Overview of UCSD Extended Studies’ Professional Certificate in Translating & Interpreting (Spanish/English)

This is a guest post by Kelly Jones.

I grew up bilingual and bicultural and I’ve always been fascinated by the skills of translators and interpreters. Heck, I have been (sort of) translating and interpreting in casual and personal settings ever since I can remember! It was a huge part of my childhood to connect my family with my friends, my mom and dad to everyday life, and my dad’s clients with the community. However, it wasn’t until recently that I realized the positive impact my bilingual skills can have on others and how much this positively impacted me.

So, in 2020, I began the search for a program that worked best for my needs and lifestyle. While doing research on virtual and hybrid programs, I stumbled upon University of California San Diego’s Extended Studies school and their online Professional Certificate in Translation and Interpretation in Spanish<>English. It checked all my main boxes: 100% online, experienced teachers still active in the industry, Spanish and English focused only, and beginner friendly. Also, it was apparent it catered to busy individuals (parents, working professionals, etc.), making it the perfect program for me.

UCSD Extended Studies offers a free informational session on the program I highly recommend to anyone interested. To enroll, you must present an entrance exam to prove you’re already bilingual in English and Spanish. The program is on a quarter system and is composed of 30 units: 21 units of required courses, plus three elective courses (most courses are 3 units each). The required classes are Introduction to Translation, Introduction to Interpretation, English to Spanish Translation 1, Spanish to English Translation 1, Theory and Practice of Translation, Consecutive Interpretation, Simultaneous Interpretation, and Sight Translation. The electives include topics from different specializations, such as Legal, Healthcare, Education, and Business.

It checked all my main boxes: 100% online, experienced teachers still active in the industry, Spanish and English focused only, and beginner friendly.

Classes are completely online through Canvas, a learning management system, and require weekly work to be done by the end of every Sunday. The Theory and Practice of Translation course I was enrolled in this past Winter 2022 quarter, for example, included weekly lessons (videos and readings), assignments and/or quizzes, and class discussions. In addition, most instructors schedule 2 or 3 Zoom sessions, with the ability to make up for any live sessions you’re unable to attend. Zoom sessions vary, depending on the instructor and material. Some are purely informational, while others are to practice interpreting in pairs or group translations and peer reviewing.
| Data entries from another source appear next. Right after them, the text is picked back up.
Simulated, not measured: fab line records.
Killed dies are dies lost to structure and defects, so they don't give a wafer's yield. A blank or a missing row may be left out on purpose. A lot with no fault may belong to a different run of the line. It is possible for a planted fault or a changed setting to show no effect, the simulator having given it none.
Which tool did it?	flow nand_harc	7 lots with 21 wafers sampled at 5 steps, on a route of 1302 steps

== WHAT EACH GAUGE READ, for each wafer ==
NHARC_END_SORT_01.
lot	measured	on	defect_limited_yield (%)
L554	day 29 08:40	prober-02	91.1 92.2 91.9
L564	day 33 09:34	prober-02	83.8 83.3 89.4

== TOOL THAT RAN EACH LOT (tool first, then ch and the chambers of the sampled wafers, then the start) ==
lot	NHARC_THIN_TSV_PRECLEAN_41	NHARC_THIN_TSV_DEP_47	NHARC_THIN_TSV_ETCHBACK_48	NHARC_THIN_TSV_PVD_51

The instructors are experienced professionals who are either currently active in the field or have been significantly in the past. This I know from what they share with us in class and online, but also from how they approach their classes, the examples they use, and their commitment to the subject. They have all been responsive, kind, understanding, and a great resource. Instructors I’ve had the pleasure of taking class with, to name a few, include Judy Jenner, who owns Twin Translations with her sister and has an incredible background in translating and interpreting, and Rafaela Lombardino, who’s Tools and Technology in Translation coursewas a great look into what you need to successfully freelance and run your own business.

It’s ideal for those new to the field and that need flexibility (you can skip a quarter, take one class at a time, take two…). You pay per class as you sign up each quarter and, according to the website, the average student completes the program in 15 to 30 months. I personally will complete the program in a total of 10 quarters (about 2.5 years).

UCSD Extended Studies also has a separate certificate for just translating (SPA/ENG), if you are not interested or planning on working in interpretation. The only two downsides I see to what UCSD Extended Studies offers? It’s restrictive in that neither certification is meant for those with a different language combination than Spanish/English; however, it makes it much more specific and catered to those who are. And they do not offer many advanced classes, especially regarding electives.

It’s ideal for those new to the field and that need flexibility.

Overall, this program was the right pick for me. As a rookie who has a newfound, or previously hidden, love for translating and interpreting, I would highly recommend UCSD Extended Studies’ Professional Certificate in Translating and Interpreting. The courses were full of substance, the online system very user friendly, and the instructors some of the best I’ve ever had.

I look forward to finishing my last 3 classes this year, receiving my certificate, and preparing for the ATA exam. I am also grateful for all the connections I’ve made with teachers, with those enrolled to enhance their already amazing skills, and with newbie up-and-comers figuring it out, just like me.

Kelly Jones was born in California and grew up in La Paz, Mexico. She is scheduled to earn her UCSD certificate by the end of 2022 and will then take the ATA exam.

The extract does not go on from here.